Monday, July 30, 2012
Friday, July 27, 2012
Above: Kimber and I (Rebecca) posing with some of the staff before we left...
Thursday, July 19, 2012
Moral of the story: Christ works through mosquitos? Only kidding, but it is so, so cool to see everything that is going on here and I know that if we were to visit again next year, we would see so so so much more done. Kenya=Awesome!!
Tuesday, July 17, 2012
In the presence of God and of Christ Jesus, who will judge the living and the dead, and in view of his appearing and his kingdom, I give you this charge: Preach the Word; be prepared in season and out of season; correct, rebuke and encourage—with great patience and careful instruction.
2 Timothy 4:1-2
Preach the word: whenever, wherever, to whomever, however. There is only one other option and that is silence. A silence that shouts of indifference to those whom might hear. A silence that screams of your selfishness that rationalizes your silence.
We are God’s ambassadors. Ambassadors speak the message of the King.
We are filled with the Holy Spirit. There’s one thing the Holy Spirit makes people do throughout the book of Acts and all of Christian history and that is speak.
Yet I (Daniel), and most likely, many of you have remained silent at times when God has urged us to speak. The events have been orchestrated, the audiences prepared, and yet our mouths remained empty of any Good News. But why? Why would we keep this Gospel to ourselves? Why would we not carry out the will of our Savior?
Fear. Fear of what they might say. Fear of how they might react. But more often, fear that we will not know what to say. We want to be prepared. We want to have every answer for every question. We want our outlines and notes prepared. We want the details of our speaking engagement and a survey of the audience we will be speaking to. We want to be prepared. And so we remain silent until we are.
The reality is we are prepared. Our past, our experiences, and our personality have prepared us for the work God is calling us to.
The ten days I spent in Kisumu were a crash course in realizing this. Of the nine times I spoke in front of a group only four times did I know the night before that I was speaking the next day.
Sometimes these unprepared messages were short and simple. I was asked to share the Gospel message to the group of kids we played soccer (football in non-American English) with.
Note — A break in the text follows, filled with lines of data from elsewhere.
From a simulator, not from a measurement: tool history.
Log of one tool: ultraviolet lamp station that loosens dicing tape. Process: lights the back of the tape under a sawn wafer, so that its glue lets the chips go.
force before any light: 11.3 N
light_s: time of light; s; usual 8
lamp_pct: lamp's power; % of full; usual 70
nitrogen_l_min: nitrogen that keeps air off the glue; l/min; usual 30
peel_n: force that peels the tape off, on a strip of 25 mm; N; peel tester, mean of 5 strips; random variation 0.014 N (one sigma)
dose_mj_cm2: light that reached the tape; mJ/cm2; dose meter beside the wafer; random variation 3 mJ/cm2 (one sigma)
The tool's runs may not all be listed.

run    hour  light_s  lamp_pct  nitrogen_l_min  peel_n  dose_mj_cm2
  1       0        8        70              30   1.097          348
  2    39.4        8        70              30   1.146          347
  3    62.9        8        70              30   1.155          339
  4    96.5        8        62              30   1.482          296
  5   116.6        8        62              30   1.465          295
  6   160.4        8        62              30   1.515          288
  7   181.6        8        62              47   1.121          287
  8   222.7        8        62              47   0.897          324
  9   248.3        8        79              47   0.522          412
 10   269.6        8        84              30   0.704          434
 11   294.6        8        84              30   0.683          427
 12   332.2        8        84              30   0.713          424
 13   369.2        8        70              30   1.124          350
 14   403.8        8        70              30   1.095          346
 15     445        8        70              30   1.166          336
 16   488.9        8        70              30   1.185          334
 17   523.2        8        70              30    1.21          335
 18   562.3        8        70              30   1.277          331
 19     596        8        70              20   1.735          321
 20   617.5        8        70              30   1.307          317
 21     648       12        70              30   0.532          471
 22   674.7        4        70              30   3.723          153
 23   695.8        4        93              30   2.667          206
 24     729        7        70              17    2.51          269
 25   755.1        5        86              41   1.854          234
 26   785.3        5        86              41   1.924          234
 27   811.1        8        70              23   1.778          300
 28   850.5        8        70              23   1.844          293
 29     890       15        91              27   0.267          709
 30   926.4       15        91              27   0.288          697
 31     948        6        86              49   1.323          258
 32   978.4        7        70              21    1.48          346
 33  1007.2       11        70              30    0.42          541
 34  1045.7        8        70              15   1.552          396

Other times God seemed to simply be having fun with me. I found out at lunch that I was to give a word at a revival that afternoon. Ok, I can do that. A word in my mind translates to about 10-15 minutes. That I can do. When I got to the revival the pastor asked me how long I expected to take. I still had no clue what I would speak about so I asked him how long he was expecting me to take, his reply, “Around forty minutes.” Apparently a word in Kenya means 40 minutes worth of words . But God was faithful; He provided me with a message that not only proclaimed the Gospel to those who had not heard it, but which challenged those who have already believed.
And one time I could clearly see that God had clearly been preparing me for what I didn’t even know was coming. We were supposed to speak at a leadership seminar. Jim said he had it covered so I went to bed glad that I would have the day off from speaking. But when we got up, Jim was sick, leaving the seminar without a speaker. I volunteered thinking I would be a speaker in the seminar, but of course that thought was also proved incorrect as I was the speaker for the seminar. But God was faithful. Two semesters ago I took Leadership in Ministry at Ozark; God was already preparing me. Then earlier in the summer I had felt compelled to reread Bill Hybels book Courageous Leadership; God definitely prepared me.
He brought me into the situation. He prepared me. I did not have an opportunity to back down. I had no escape route. There was no plan b. All I had to do was open my mouth and speak. Speak His words of truth and life, speak his Good News to the nation, and speak whatever words the Holy Spirit lead me to speak. Though I did not consider myself prepared, it did not matter, God just wanted me to open my mouth; He supplied the words.
So speak. By all means speak. Do not back down. And when you are faced with a situation where you feel you cannot speak because you are not prepared, for the sake of those before you, open your mouth and let the Spirit speak.
Wednesday, July 4, 2012
Last week, we had the privilege of spending time in Mathare, which is another slum in Nairobi. It is half the size of Kibera, but there are still a great deal of people living there. One of the pastors told us the population is about 600,000.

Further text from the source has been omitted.